Wednesday 24 July 2013

(25-07-2013) Dodd-Frank Is Much More Than Regulatory Overreach Bus1nessN3wz


Dodd-Frank Is Much More Than Regulatory Overreach Jul 23rd 2013, 08:00

US President Barack Obama listens as newly swo...

US President Barack Obama listens as newly sworn-in Director of the Consumer Financial Protection Bureau, Richard Cordray, speaks in the State Dining Room of the White House July 17, 2013 in Washington, DC. Obama spoke about the recent confirmation as Richard Cordray as the Director of the Consumer Financial Protection Bureau who was sworn in earlier that day. (Image credit: AFP/Getty Images via @daylife)

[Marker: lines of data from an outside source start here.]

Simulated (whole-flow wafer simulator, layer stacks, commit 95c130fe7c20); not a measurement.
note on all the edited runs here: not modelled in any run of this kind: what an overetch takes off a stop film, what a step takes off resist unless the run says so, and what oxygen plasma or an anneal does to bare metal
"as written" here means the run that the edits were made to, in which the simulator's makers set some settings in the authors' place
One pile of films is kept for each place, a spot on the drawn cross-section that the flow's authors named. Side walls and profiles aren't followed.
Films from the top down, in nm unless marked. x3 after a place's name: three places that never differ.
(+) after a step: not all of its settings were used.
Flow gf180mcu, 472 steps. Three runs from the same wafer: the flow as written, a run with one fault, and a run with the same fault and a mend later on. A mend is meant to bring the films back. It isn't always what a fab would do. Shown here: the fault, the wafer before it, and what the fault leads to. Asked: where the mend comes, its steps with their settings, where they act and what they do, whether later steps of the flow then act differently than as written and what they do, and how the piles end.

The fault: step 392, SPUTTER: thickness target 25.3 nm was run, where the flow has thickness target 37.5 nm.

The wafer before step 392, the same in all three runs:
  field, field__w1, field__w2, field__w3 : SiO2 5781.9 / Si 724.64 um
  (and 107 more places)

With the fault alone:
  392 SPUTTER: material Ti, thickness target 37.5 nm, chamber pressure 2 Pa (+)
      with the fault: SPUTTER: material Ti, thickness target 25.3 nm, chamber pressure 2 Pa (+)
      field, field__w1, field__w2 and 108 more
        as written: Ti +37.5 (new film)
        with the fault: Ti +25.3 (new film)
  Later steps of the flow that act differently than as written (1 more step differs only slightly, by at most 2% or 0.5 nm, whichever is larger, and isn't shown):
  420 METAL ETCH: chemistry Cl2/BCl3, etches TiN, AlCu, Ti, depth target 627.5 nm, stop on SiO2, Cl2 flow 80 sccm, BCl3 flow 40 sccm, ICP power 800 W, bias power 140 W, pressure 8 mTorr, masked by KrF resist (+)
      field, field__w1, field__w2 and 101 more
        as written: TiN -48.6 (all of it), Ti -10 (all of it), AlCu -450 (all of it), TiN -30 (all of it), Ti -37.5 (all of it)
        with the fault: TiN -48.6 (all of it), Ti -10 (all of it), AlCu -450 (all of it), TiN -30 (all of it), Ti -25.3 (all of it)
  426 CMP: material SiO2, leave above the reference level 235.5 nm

By George Pieler & Jens Laurson

The anniversary of the Dodd–Frank Wall Street Reform and Consumer Protection Act has caused a lot of nail-biting of late. There are worries that this omnibus financial services hyper-regulation act didn't really end "too big to fail" for big institutions (true, it made the problem worse), that it needs to be more decisive in restoring the old Glass-Steagall regime that divides traditional banking from other financial services, that it lacks adequate resolution authority for failed institutions and so on. All these concerns presume Dodd-Frank is basically a reasonable proposition and that, if anything, its regulatory matrix just isn't wide-ranging enough.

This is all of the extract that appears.